Reference exceptions questions

I have a set of rules that surround references and I would like to make sure that I'm correct about all of them:

  1. Standard references are the same as raw pointers, they just offer static analysis with their lifetimes and therefore comply with the following depending on the system's architecture
assert_eq!(std::mem::size_of::<&T>(), std::mem::size_of::usize());
//where T: Sized
  1. A reference to a trait, also known as dynamic dispatch is twice as large due to it having both the data and the vtable
  2. A reference to a slice is also an exception, in that it has the data pointer, and the length of which it points, but the slice itself isn't usually a struct in and of itself, instead more like a smart buffer pointer (so an &[T] is kind of like a &&[T; size] but size is unknown so it's [T]: !Sized) and actually doesn't represent the data itself, instead representing the pointer and length of said data
  3. str and &str either follow the same rules as [T] and &[T] or they're magic because of unicode

I'm sorry for the verbosity of these questions, but I just wanted to be reassured that I was correct in how the memory internals for rust and its references work. Also, are there any more exceptions in rust pointers/references which don't follow rule #1?

This isn't strictly true, since references have additional guarantees given to LLVM when generating assembly. The compiler makes the assumption that two mutable references to the same data cannot exist, and will compile and optimize code with this assumption in mind - similarly, it assumes no immutable references to data can exist while a mutable reference exists.

The memory representation of references is always the same as raw pointers, but it isn't just static analysis. The difference does affect code generation.

If T is Sized (it could exist on the stack) then &T, &mut T, *T and *mut T have the same size as usize. If it is not, then &T, &mut T, *T and *mut T all have the size of (usize, usize).

  1. A reference to a trait, also known as dynamic dispatch is twice as large due to it having both the data and the vtable

Correct, but I believe "dynamic dispatch" usually refers only to the action of calling a method on a trait object, it's not the name of the trait object itself.

  1. str and &str either follow the same rules as [T] and &[T] or they’re magic because of unicode

They follow the same rules, but provide additional guarantees. str is a wrapper of [T] with the additional guarantee that data inside is unicode. This is special because unsafe code is allowed to assume that all strs contain valid unicode, and invoke undefined behavior if they don't. Technically the compiler can also make this assumption, but I don't know any place that it does.

Also, are there any more exceptions in rust pointers/references which don’t follow rule #1?

The only exceptions I know of are unsized types. One category of those is trait objects - &Trait. The second is, as you mentioned, [T]. The third is any structure containing one of the above.

For instance, take this:

struct X {
    a: u32,
    b: u32,
    c: [u32],
}

Structures like X are very hard to instantiate in rust, but if you manage to then a pointer to one will also be double sized.

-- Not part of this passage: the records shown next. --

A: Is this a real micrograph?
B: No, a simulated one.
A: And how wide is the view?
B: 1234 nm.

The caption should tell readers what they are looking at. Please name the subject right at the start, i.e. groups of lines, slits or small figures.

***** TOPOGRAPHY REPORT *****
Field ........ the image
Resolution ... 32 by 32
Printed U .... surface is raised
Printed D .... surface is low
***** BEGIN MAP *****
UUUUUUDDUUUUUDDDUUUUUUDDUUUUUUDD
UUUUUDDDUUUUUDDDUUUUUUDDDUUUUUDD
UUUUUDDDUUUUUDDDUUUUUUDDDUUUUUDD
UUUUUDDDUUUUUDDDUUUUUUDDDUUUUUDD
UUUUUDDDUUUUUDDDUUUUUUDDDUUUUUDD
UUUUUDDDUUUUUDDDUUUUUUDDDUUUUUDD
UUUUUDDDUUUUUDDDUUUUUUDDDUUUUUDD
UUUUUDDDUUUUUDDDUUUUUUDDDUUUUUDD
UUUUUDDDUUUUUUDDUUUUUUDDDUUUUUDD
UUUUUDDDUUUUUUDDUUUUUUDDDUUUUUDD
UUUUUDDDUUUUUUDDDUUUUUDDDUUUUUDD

A more common example would be RefCell surrounding an unsized type. &RefCell<[u32]> can exist and will be two-pointers wide, like &[u32]. str can also be thought of as a wrapper for [u8] as I mentioned. It isn't defined as one since it's a compiler primitive, but you could define your own:

#[repr(transparent)]
struct MyStr {
    inner: [u8],
}

and after writing enough methods it could behave just like str.


Also: glad to answer. Feel free to reply with further things!

3 Likes

As an aside, I believe (if I’m not mistaken) Rust 1.29.2 (and onwards up to today) had to turn off noalias LLVM attribute emission again due to, also again, an LLVM codegen issue related to it. It seems this is having a hard time sticking around :frowning:.

2 Likes